UTAH SYMPHONY CHAMBER ORCHESTRA, Libby Gardner Concert Hall, Thursday.

It's always a special occasion when one of the Utah Symphony's own steps into the soloist's spotlight in front of his or her colleagues. It gives the audience a rare opportunity to hear what exceptional musicians there are in the orchestra individually rather than just collectively.

Such was the case Thursday evening when the symphony's assistant concertmaster, David Park, soloed with the Utah Symphony Chamber Orchestra under music director Keith Lockhart in Libby Gardner Concert Hall.

Park is a fabulous violinist with impeccable technique and musicality to match. And both were on display in abundance in the work he played, Christian Sinding's Suite for Violin and Orchestra in A minor, Op. 10.

A relatively unknown and seldom performed work, the suite nevertheless has every necessary component to make it a tour de force showpiece for the violinist. From the dazzling pyrotechnics of the perpetual motion first movement, to the lushly romantic slow movement, to the virtuoso finale, the suite requires a violinist with dexterity and technical mastery to play it convincingly. And Park is just such an artist. He gave a luminous performance that sparkled with vitality.

After the Sinding, Park treated the audience to an encore, the Largo from J.S. Bach's Sonata No. 3 for Solo Violin. Park played this sublimely beautiful movement with sensitivity and deep emotional involvement that transported the listeners to a higher consciousness.
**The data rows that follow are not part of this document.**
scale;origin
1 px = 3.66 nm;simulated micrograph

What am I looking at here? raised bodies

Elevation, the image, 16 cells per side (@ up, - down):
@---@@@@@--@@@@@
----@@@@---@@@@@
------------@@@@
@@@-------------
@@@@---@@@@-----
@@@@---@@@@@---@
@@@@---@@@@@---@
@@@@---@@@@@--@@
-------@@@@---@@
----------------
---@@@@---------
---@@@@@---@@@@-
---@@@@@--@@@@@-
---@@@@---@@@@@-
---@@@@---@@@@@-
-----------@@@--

Lockhart opened the concert with a dynamic performance of Edvard Grieg's "Holberg Suite" that captured the warm romanticism that lies couched within the baroque dance forms that make up this work. The string orchestra, with only a few substitute players, played wondrously and gave the music a sheen that enhanced the performance immensely.

Even though the concert was titled "Nordic Masterpieces," Lockhart ended the evening with a work by the decidedly Viennese Franz Schubert. But any reason to play Schubert's music is acceptable, and his Symphony No. 2 was given a captivating performance, in which the deliciously innocent tunes and the joie de vivre atmosphere that permeates the work came through with breathtaking exuberance.